A lot of programs break on Polish computers when you name your user "Użytkownik". Android studio and some compiler tools for example.


Ah, Polish. I love this movie scene, which I learned about here on HN some time ago: "Grzegorz Brzęczyszczykiewicz" -- https://youtu.be/AfKZclMWS1U



My grandfather has a similarly complicated name, although his is Russian. Just a river of "zh" and "sch" and "sh" sounds.


That 1:19 clip was quite good actually. Thanks for the laugh :)


that's fantastic. thanks.


When I was at Microsoft, one test pass used pseudolocale (ps-PS IIRC) to catch all different weird things so this should have Just Worked (TM), but I was in Windows Server team so client SKUs may have been tested differently. Unfortunately I don't remember how Program Files were called in that locale and my Google-fu is failing me now.

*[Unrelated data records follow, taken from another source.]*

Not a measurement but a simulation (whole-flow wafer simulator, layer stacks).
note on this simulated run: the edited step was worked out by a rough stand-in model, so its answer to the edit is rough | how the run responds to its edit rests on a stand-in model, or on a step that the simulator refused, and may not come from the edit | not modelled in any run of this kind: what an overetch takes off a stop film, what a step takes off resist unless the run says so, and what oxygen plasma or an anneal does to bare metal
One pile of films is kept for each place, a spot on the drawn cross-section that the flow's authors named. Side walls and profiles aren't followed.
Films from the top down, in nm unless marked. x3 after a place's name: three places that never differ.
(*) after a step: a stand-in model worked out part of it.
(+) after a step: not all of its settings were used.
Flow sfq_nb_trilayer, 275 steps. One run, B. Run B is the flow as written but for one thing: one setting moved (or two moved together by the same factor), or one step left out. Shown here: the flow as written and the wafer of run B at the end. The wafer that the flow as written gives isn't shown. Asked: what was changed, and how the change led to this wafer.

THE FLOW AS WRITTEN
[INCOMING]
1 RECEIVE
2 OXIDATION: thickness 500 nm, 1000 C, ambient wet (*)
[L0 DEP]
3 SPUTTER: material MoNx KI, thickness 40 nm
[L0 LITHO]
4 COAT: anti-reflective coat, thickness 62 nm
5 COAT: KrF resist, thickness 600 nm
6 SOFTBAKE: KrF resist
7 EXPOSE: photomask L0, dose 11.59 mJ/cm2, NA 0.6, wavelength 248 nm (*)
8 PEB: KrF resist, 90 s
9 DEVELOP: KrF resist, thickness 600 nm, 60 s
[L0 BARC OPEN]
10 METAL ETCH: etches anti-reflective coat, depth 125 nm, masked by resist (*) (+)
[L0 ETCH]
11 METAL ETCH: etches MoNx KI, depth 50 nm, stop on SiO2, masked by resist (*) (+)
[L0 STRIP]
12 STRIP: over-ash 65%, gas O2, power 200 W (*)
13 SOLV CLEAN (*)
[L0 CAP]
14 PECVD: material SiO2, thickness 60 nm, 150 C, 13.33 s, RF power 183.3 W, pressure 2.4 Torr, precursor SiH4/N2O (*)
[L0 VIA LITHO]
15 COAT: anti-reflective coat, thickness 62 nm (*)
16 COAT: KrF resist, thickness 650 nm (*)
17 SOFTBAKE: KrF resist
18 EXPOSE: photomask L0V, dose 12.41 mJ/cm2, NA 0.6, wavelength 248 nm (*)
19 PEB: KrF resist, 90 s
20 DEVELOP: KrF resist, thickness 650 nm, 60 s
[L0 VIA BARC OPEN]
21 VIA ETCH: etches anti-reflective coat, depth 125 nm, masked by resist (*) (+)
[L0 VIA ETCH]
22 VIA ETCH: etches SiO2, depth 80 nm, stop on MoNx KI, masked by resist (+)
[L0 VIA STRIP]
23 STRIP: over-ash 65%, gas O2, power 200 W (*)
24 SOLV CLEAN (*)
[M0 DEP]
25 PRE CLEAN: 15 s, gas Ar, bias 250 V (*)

As I recall pseudoloc is just randomly picking individual characters to substitute that look like the Latin letters to keep it readable for testing, so it would be something like рг (Cyrillic) ο (Greek)... etc, and can change from run to run. It would also artificially pad or shorten terms to catch cases where the (usually German) term would be much longer or a (usually CJK) term would be much shorter and screw up alignment or breaks.


I seem to remember that it was mostly adding various accent marks / umlauts / etc. to English words so things were indeed readable but I'm not going to bet any money on that as I didn't have to actually log in onto those machines super frequently.


Yeah, there were definitely ö and û and © and stuff too, just anything outside the normal 0x20-0x7E.